Referendum on Obama
By John Rapley
Americans turned out in unusually large numbers to make history, electing their first black president. Tomorrow, they will deliver their verdict on the man who promised hope and change.
It mightn't be too much of a stretch to say that the primary issue in the 2012 election will be the same as that in the 2008 election: Barack Obama. However, the similarities end there.
Four years ago, Americans seemed to feel they had a date with history, and the junior senator from Illinois was to be the man who completed their destiny. Today, they're wondering where the love went, and trying to decide if it's worth standing by him at all.
Barack Obama promised to restore civility to American politics, to mend historic wounds, and to transform America with a bold new vision. The night of his election, the pundits went silent when his victory was announced: choked up at the profundity of what Americans had just done, they were all, from one end of the political spectrum to another, at a loss for words. That glow carried into the weeks which followed, as friend and foe sought the company of the new president.
Sadly, the honeymoon was all too brief. America quickly reverted to its disputatious ways. Whether any president could have breached the ideological divide that had come to separate Republicans from Democrats, President Obama could not. Historians will debate who deserves the blame for that. Democrats insist that the Republicans were plotting to defeat an Obama presidency from day one. Republicans contend that Mr Obama took the high road, and reverted to the partisan ways of the past.
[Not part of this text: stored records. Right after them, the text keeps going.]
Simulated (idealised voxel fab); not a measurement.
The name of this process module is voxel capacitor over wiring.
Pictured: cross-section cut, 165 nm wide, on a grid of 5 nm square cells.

But if this is so, Mr Obama must have been quite inept. If he was trying to just please his base, he failed. Four years ago, core Democratic constituencies - African Americans, Hispanics, women - were joined en masse by first-time voters, young Americans who fell in love with Obama like a smitten sophomore on a first date. Four years on, the marriage consummated, they're more like a bored spouse annoyed by their mate's mannerisms.
thrill turns to chill
What killed the thrill? In part, so many expectations were heaped on Mr Obama that he was bound to disappoint. After all, one man cannot, overnight. repair several centuries of historical misdeeds. November 2012 will give the US a new administration, not a catharsis.
In part, the Obama presidency was forced to back-pedal because of the exigencies of governing, as any president is. Grand ambitions run into bureaucratic inertia or unexpected opposition, which no president can control. After all, while the American president is a very powerful man, he is not omnipotent.
Finally, perhaps most damagingly, Mr Obama made some early, ill-judged decisions which would prove difficult to later reverse. At a moment of economic crisis but historic opportunity, his delivery of the nation's economic policy into the same band of Wall Street culprits who caused the financial crisis put paid to any hopes of transformational leadership. Having promised hope and change, Mr Obama delivered more of the same.
If I had to put any money down, I'd bet that on Wednesday morning, we will still wake up to an Obama presidency and a split Congress. Nonetheless, this election has confounded the pundits, and I wouldn't be surprised if there are some late surprises- such as an unexpectedly strong showing by one candidate or the other. It will all come down to ground games. With little to separate them in the polls, whichever candidate turns out his supporters will get the nod.
Regardless of whether Mr Obama or Mitt Romney wins, though, unlike in 2008, there will be little of a honeymoon this time around. America is going through a difficult time. As Lawrence Powell wrote in yesterday's Gleaner, the social divisions tearing America apart rival those of Civil War times. Americans might not be about to take up arms. But you don't need to take up arms to be at war.
Whoever wins tomorrow night, I wish him well. He will need all the luck he can get if he is to succeed in governing the US at a time of such discord and discontent.